The Giver – Lois Lowry

the-giverAt the age of twelve children in the community receive their assignments (or rather the job that they will be performing for the rest of their lives). Up until then Jonas lived safely within the community, a place where there is no war, no hunger and no pain. But that was until Jonas was chosen as the Receiver of Memory.

The Giver is an easy to read novel although some of the concepts introduced in the novel are not so easy to digest. On the surface the community where Jonas lives seems perfect. No war, hunger or pain. But that is until Jonas receives the most important assignment of all. He is to be the Receiver of Memory which means that he will be the keeper of all the memories of all mankind. The people in his community have no memories other than that of their own lives. They thus need a Receiver to keep the memories for them and advise the community based on those memories.

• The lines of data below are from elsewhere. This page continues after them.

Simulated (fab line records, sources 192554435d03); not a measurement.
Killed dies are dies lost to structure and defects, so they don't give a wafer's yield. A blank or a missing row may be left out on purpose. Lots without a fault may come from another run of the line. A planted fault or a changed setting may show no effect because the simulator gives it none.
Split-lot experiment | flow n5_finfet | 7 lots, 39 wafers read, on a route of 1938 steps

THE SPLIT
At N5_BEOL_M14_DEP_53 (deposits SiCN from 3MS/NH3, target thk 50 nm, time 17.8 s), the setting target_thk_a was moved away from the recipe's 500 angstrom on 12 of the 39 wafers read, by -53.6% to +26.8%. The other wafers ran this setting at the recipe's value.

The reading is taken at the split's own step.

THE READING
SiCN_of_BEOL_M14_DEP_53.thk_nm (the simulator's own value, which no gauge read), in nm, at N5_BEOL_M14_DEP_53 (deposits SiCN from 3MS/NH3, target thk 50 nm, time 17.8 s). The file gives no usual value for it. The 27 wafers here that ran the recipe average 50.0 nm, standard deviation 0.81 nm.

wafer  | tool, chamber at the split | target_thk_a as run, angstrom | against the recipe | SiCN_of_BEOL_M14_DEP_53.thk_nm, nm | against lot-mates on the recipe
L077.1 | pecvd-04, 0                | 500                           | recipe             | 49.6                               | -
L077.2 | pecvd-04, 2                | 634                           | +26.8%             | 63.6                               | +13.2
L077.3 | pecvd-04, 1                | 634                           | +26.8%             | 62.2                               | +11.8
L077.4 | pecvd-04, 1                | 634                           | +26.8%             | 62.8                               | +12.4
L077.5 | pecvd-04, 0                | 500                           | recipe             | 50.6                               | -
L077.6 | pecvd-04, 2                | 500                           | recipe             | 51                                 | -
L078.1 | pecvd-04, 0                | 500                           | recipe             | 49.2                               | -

The Giver, which is the previous Receiver of Memory, gives the memories to Jonas one by one. The Giver starts off by giving Jonas happy memories like the memory of a rainbow but soon the Giver has to give Jonas more painful memories of starvation, war, pain and loneliness. Jonas struggles to deal with these memories as it is something that he has not experienced before. Jonas’s world seems ideal compared to these memories but his world is also a world without love.

The people in the community, Jonas’s parents included, do not understand the concept of love as they have no knowledge of it. But the memory of love has such an influence on Jonas that he decides that it would be better to have pain and suffering if there could also be love. He starts to reject the ideas his community has on what life should be like.

A world without pain, loss or loneliness seems ideal but what would that world be if there was no colour, no choice and no love.

What would you choose?

I enjoyed this book immensely. The concepts and ideas introduced in this novel makes one think and re-evaluate the life you’re living. Am I exercising my right to choice? Am I seeing the colour in my life?

The only critique I have of The Giver is that the concepts could have been dealt with more in-depth. I feel that Lowry touches the surface of these concepts but don’t explore them in detail. This could be to encourage the reader to make up their own mind and to give them the freedom of choice as to how they want to interpret the novel. I personally would have liked the novel to explore these concepts further.


Miss Peregrine’s Home for Peculiar Children – Ranson Riggs

peregrineA mysterious island. An abandoned orphanage. A strange collection of peculiar photographs. It all waits to be discovered in Miss Peregrine’s Home for Peculiar Children.

The novel follows sixteen-year-old Jacob Portman as he travels to a remote island off the coast of Wales after a dreadful family tragedy. He discovers the crumbling ruins of Miss Peregrine’s Home for Peculiar Children, where it becomes clear that the children are more than just peculiar.

The story starts of as being very intriguing, as Jacob finds himself having to solve more than a few mysteries. It kept me wondering what Jacob might discover next. I found the novel to be quite creepy and scary. I was almost too afraid to turn the page for what ominous photograph I might discover. The use of the photographs along with the text really brought the story to life. It also took a lot of will power not to flip through the novel and look at the photographs but I wanted to see them in the context in which Jacob found them. I really enjoyed this aspect of the novel.

Ranson Riggs also creates a creepy and ominous atmosphere with his descriptions of landscapes and situations like this description of a storm:

“We spun toward the sound, rattled, and for a moment just stood listening as it seethed and howled at the mouth of the tunnel. It sounded like a caged animal that had just been showed its dinner. There was nothing to do but offer ourselves up to it” – Ranson Riggs, Miss Peregrine’s Home for Peculiar Children.


That said I have to say that I enjoyed the book immensely until half way through. Time travel just isn’t something I’m interested in and when Jacob discovers that the peculiar children are stuck in a time loop I lost interest. This makes the novel a rather disappointing read in my opinion. I was also really frustrated with the ending. It ended rather abruptly with nothing being resolved. The sequel was released earlier this year but if I have to be honest it will most likely not find its way to my bedstand.